Read timeout error after Cassandra upgraded from 2.2.19 to 3.11.13

80 Views Asked by At

I have two dc cluster, where one dc was upgraded from Cassandra 2.2.19 to 3.11.13. Currently I notice cql timeout reported after the upgrade on the Cassandra 3.x DC. The other dc which is on version 2.x does not have this issue. Could you please let me know if Cassandra 3.11.13 version needs timeout value to be increased than the previous setting ? Below are the current timeout values configured, what must be done in order to resolve this issue?

Error:

ReadTimeout: Error from server: code=1200 [Coordinator node timed out waiting for replica nodes' responses] message="Operation timed out - received only 3 responses." info={'received_responses': 3, 'required_responses': 4, 'consistency': 'QUORUM'}

Timeout value in Casssandra.yaml Configuration file:

read_request_timeout_in_ms: 5000 range_request_timeout_in_ms: 10000 write_request_timeout_in_ms: 10000 counter_write_request_timeout_in_ms: 5000 cas_contention_timeout_in_ms: 1000 truncate_request_timeout_in_ms: 60000 request_timeout_in_ms: 10000 cross_node_timeout: false

1

There are 1 best solutions below

2
Aaron On

The likely issue here, is that Cassandra 2.2 and 3.11 use different, default versions of the CQL binary protocol. I suspect one of two things is happening:

  1. The application is specifying a protocol version that is too low for 3.11, so it cannot reach them.
  2. The application is not specifying a "local" data center, resulting in QUORUM being attempted across all nodes regardless of DC. If the application negotiated a binary protocol version that is too low for 3.11, then it cannot reach those nodes.

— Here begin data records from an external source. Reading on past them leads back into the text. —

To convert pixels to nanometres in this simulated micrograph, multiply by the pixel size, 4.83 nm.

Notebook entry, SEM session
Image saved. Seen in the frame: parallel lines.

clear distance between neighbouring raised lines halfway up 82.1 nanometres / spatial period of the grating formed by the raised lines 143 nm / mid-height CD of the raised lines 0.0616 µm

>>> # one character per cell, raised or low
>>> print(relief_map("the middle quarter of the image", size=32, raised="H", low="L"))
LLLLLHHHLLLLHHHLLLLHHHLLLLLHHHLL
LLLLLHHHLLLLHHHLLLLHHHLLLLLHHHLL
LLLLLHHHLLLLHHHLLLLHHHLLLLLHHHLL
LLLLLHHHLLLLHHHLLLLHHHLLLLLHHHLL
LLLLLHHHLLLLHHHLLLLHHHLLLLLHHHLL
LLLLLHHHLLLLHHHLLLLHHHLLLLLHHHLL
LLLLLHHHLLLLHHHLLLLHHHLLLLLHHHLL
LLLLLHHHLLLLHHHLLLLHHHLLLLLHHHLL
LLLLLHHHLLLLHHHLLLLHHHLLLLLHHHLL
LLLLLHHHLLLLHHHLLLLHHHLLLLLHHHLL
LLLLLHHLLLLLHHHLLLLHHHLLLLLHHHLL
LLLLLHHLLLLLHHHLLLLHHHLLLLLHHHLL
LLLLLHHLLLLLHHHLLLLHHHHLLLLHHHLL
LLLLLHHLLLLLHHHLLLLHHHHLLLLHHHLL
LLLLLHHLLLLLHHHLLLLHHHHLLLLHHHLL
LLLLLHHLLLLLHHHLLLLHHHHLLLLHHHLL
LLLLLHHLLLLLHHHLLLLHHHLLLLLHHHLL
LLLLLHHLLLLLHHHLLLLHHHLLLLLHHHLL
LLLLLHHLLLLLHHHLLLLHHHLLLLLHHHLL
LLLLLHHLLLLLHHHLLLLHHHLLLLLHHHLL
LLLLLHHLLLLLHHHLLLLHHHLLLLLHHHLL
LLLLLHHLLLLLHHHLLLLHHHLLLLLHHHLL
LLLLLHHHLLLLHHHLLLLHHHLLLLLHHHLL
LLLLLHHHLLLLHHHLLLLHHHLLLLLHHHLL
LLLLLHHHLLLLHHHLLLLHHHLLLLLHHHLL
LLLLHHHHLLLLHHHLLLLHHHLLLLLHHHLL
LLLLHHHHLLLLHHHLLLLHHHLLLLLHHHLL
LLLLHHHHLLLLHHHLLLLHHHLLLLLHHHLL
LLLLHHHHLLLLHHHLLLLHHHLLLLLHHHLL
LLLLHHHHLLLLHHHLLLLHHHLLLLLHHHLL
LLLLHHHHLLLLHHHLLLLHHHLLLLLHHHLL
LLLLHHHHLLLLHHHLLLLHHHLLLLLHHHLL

In looking at the messages above, I'm going to suspect it's #2. Make sure the app is specifying a local DC, and run the query at LOCAL_QUORUM instead of QUORUM. And/or force a protocol version that works with both Cassandra 2.2 and Cassandra 3.11, as shown on this page.

It also depends on which version of the driver that you're using. My guess is that protocol v2 is being negotiated, and Cassandra 3.11 doesn't support that.

The other potential issue, is that your application is still using Thrift. In that case, remember that Cassandra 3.11 defaults Thrift to "disabled," so you'd need to enable that.